Tuesday, October 28, 2008

What do I mean "over the net"?

Re-reading, I notice I said in the post on tinyurl that URLs are "specifically designed to be written down, printed, put on billboards, read over the phone and otherwise transmitted non-electronically."

That's not quite right. Reading something over the phone is transmitting it electronically. How about "non-digitally"? As far as I'm concerned, text is digital, whether you put it on the wire, store it in a disk or spell it out in print. OK, how about "not transmitted over the net"? Well, OK, but what about VOIP? A significant portion of phone traffic goes over the net.

How did the RFC I was referencing get around this? It says a URL "may be represented in a variety of ways: e.g., ink on paper, or a sequence of octets in a coded character set." In other words, it talks about representation and not transmission. That's a good call for the RFC, but it leaves me out in the cold.

OK, so what's different about sending a URL in an HTTP request and reading it over the phone to someone over what happens to be a VOIP connection? Clearly the VOIP-ness of the connection is accidental, not essential, whereas HTTP has to run over a TCP connection. It's incidental because the audio stream is opaque to the software. The VOIP infrastructure will carry conversations that contain URLs and ones that don't with equal ease. In the case of an HTTP request, the URL is very much visible and needed.

Is this all just quibbling over definitions? Sort of. But the same problem crops up in other, more practical situations. An unstructured block of text is semi-opaque to the web infrastructure. You can scrape it and parse it and extract nuggets of meaning, but that takes a lot of effort. About the only thing you can really do with it easily is index it using what are largely crude but effective methods. Images and audio are even more recalcitrant.

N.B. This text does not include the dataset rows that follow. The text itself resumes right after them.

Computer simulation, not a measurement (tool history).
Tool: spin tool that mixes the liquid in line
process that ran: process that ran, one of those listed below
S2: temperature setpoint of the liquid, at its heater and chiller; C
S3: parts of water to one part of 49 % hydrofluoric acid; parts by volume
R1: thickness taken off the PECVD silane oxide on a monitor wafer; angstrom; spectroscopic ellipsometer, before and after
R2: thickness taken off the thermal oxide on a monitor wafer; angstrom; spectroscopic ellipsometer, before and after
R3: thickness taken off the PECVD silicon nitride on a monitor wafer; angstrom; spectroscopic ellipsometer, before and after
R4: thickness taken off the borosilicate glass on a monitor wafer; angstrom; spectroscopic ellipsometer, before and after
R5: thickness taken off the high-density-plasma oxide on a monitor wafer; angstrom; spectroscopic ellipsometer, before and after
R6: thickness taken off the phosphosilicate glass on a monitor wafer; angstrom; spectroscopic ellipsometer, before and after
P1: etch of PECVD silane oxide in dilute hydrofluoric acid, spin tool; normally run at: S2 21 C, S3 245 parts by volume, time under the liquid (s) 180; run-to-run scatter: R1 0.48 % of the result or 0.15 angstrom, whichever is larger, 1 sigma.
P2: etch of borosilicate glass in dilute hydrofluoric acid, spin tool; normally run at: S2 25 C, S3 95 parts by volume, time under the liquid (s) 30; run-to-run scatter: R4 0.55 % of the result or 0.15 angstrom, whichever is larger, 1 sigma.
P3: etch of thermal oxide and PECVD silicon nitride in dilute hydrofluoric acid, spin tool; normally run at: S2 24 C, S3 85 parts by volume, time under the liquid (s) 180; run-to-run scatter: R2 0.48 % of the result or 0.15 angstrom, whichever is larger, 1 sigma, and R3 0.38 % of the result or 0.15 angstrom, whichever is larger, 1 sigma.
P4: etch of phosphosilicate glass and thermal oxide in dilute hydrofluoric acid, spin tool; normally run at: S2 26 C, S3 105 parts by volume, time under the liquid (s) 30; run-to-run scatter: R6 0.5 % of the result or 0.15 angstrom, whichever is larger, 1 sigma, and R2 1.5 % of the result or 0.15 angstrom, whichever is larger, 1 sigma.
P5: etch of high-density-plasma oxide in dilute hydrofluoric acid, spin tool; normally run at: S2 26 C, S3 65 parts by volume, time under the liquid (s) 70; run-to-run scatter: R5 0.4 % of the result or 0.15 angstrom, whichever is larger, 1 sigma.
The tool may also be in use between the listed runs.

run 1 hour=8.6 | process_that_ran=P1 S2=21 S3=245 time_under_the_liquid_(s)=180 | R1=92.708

As I understand it, the semantic web and its cousins like microformats are attempts to dig out otherwise obscured information and present it in machine-friendly form. From that point of view, if I were able to, say, press a "mark URL" button on my phone and cause the URL to be extracted via speech recognition, the phone call would cease to be opaque and would become at least that bit more webby. If it were stored somewhere accesible by a URL along with any extracted information, it would be a full-fledged resource.

Not sure there's anything deep or notable in all that, but there it is. I should also note that I previously touched on the metadata-scraping theme from a slightly different angle in this post.

1 comment:

David Hull said...

Note to self: This (and maybe the linked post) seems worth a follow-up.